There are several methods that can be used to reduce cogging. One of the most common is to skew the positions of the magnets. This lessens the change in magnitude of the attractive forces as the primary moves across the magnets of the secondary. Skewing the slots in the laminations produces similar results, as does changing the shape of the magnets. But all three of these methods weaken the cogging forces by misaligning the laminations and magnets, which reduces the motor’s force production and efficiency.
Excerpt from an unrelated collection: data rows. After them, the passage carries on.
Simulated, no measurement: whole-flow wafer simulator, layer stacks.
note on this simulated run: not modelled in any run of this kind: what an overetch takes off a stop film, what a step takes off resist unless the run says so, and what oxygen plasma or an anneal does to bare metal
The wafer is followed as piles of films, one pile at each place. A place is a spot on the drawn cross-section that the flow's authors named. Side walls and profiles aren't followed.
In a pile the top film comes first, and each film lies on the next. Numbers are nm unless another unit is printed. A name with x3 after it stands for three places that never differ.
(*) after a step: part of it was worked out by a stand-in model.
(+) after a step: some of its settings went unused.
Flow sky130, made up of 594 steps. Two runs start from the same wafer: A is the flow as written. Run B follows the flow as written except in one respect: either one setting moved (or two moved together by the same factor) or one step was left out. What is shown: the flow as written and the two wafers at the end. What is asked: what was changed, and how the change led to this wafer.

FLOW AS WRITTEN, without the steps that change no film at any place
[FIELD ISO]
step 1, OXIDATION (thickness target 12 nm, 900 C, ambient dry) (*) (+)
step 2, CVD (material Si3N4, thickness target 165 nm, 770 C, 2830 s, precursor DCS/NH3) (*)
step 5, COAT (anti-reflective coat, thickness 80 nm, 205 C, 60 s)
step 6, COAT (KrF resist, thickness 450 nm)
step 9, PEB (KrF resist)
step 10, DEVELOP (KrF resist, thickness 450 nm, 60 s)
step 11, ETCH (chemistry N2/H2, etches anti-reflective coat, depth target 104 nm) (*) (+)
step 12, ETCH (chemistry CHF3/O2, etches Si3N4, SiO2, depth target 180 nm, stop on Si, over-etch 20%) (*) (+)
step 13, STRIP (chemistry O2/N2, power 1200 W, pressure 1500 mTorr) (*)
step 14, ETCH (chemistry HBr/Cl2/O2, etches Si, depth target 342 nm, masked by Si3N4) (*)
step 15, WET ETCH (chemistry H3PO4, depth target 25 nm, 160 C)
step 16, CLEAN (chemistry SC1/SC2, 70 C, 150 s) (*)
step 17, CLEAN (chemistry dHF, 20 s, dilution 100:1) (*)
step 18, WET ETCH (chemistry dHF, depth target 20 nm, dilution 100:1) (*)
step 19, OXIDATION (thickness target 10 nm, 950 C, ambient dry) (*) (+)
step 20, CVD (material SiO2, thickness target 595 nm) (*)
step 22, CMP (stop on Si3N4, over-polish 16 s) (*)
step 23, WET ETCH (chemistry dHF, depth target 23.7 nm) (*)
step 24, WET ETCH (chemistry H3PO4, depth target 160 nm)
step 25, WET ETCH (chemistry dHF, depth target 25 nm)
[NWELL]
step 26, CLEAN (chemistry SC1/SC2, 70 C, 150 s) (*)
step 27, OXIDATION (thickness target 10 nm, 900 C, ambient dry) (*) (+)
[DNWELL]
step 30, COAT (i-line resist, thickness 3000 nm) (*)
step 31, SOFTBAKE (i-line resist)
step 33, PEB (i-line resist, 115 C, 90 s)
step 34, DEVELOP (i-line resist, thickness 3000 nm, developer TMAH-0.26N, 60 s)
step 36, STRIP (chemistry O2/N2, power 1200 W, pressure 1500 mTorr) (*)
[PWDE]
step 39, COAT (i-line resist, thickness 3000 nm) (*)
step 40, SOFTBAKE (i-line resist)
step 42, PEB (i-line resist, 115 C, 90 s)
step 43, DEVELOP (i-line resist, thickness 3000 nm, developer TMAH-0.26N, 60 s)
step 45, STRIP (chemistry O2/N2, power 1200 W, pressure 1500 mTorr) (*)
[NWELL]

Another approach to the problem of cogging in iron core motors relies on destructive interference. This method uses a winding method referred to as fractional winding, in which there are more lamination teeth in the primary than there are magnets in the secondary. This design cancels out the cogging forces caused by the “inner” teeth of the lamination. The forces from the outermost teeth are then eliminated by a special assembly that effectively adds a triangular component to each end of the lamination (making its shape a parallelogram rather than a rectangle). This “anti-cog assembly” produces a cogging force that is equal but opposite to that of the lamination and cancels out the cogging forces that remain due to the outermost teeth of the lamination.

In addition to these mechanical solutions, many servo drives and controllers include algorithms that can compensate for cogging forces. This is done by adjusting current to the motor in order to minimize variations in force and velocity. Anti-cogging algorithms can help iron core motors achieve motion that rivals ironless versions in smoothness and consistency.